Wow, have I had a bit fun today. I was deploying a new iptables script which looked for IP_CONNTRACK which I noticed I did not have set up in the kernel so I decided to recompile.

It's been a while since I recompiled, but it took longer than expected (considering the small change I made) but anyhow, I rebooted with the new kernel image and I got problems, so I said, OK, it's a bigger problem than I thought, leave it for another day.

So I tried to boot back into my old kernel image. No reason for it not to work, right? I've done this tons of times with no problems.

However, I did get a problem. A segmentation fault, no less, during the running of rc.inet1. The process at fault (it says) is dhcpcd. The problem is real similar to Charred's here:

This caught me by surprise. The old kernel image must have been affected the recompile of the new image. I had not thought of this before. I mean, if you compile a new version of the kernel, a new directory with the version number is created in /lib/modules. But if you recompile the exact same version of the kernel (maybe because of minor change) the /lib/modules/$(VERSION_NUMBER) directory is written over with the new modules. The old kernel image will use this newly written directory

Now I am wisened on to this, in future I think I will take a copy of the old /lib/modules/$(VERSION_NUMBER) directory just in case stuff like this happens.

Of course, I have yet to find out what exactly happened. How could the modules get so mucked up during a recompile? Of course, I'm only at an early stage of troubleshooting. I'm just really surprised I hadn't come across this problem before.
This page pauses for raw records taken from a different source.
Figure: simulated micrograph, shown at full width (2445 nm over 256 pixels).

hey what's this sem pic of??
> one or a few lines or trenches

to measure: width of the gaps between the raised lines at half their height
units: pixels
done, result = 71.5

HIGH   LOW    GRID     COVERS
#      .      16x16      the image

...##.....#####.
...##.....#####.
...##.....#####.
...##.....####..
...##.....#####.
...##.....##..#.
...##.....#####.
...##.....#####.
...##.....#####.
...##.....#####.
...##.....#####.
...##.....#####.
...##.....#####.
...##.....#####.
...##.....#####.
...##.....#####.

arcanex 03-31-2007 05:16 PM

Unless you did a 'make modules_install', it shouldn't have copied the recompiled kernel modules over to '/lib/modules'

bl0tt0 03-31-2007 05:52 PM

best solution to this kind of problem is to add a localversion string to the kernels you compile. It's the first option in General Setup. I've made it a habit to just put the date in as the localversion string. That way, whenever you make modules_install, a new directory is creating in /lib/modules with the date as an additional string. It definitely makes it easier to keep things clean.

gnashley 04-01-2007 02:54 AM

I usually just change the name of the directory with the original modules just before running make modules_install.
The error you got probably came about because of hard-linking a feature which also has a module installed. modprobe tries to install the module, but the feature is already in the kernel so you get all kinds of paging and memory allocation errors.

stabu 04-01-2007 09:29 AM

Many thanks for the replies!

Yes, a little too much fiddling was to blame. I've got it all back now, with a new, further slimmed down version of my kernel.

LazyP 04-02-2007 06:26 AM

Apart from appending a localstring for every kernel compilation, you should check whether you really need to recompile. If you want just another module you don't have to recompile the whole kernel. Just compile the module instead. Do a make help to get further instructions.

onebuck 04-03-2007 07:59 AM


Just change the ExtraVersion to something unique in the Makefile. That way you will have modules for that compile session.

duryodhan 04-03-2007 12:07 PM

stabu : The reason you ran into problems could be because the is different for both the kernels?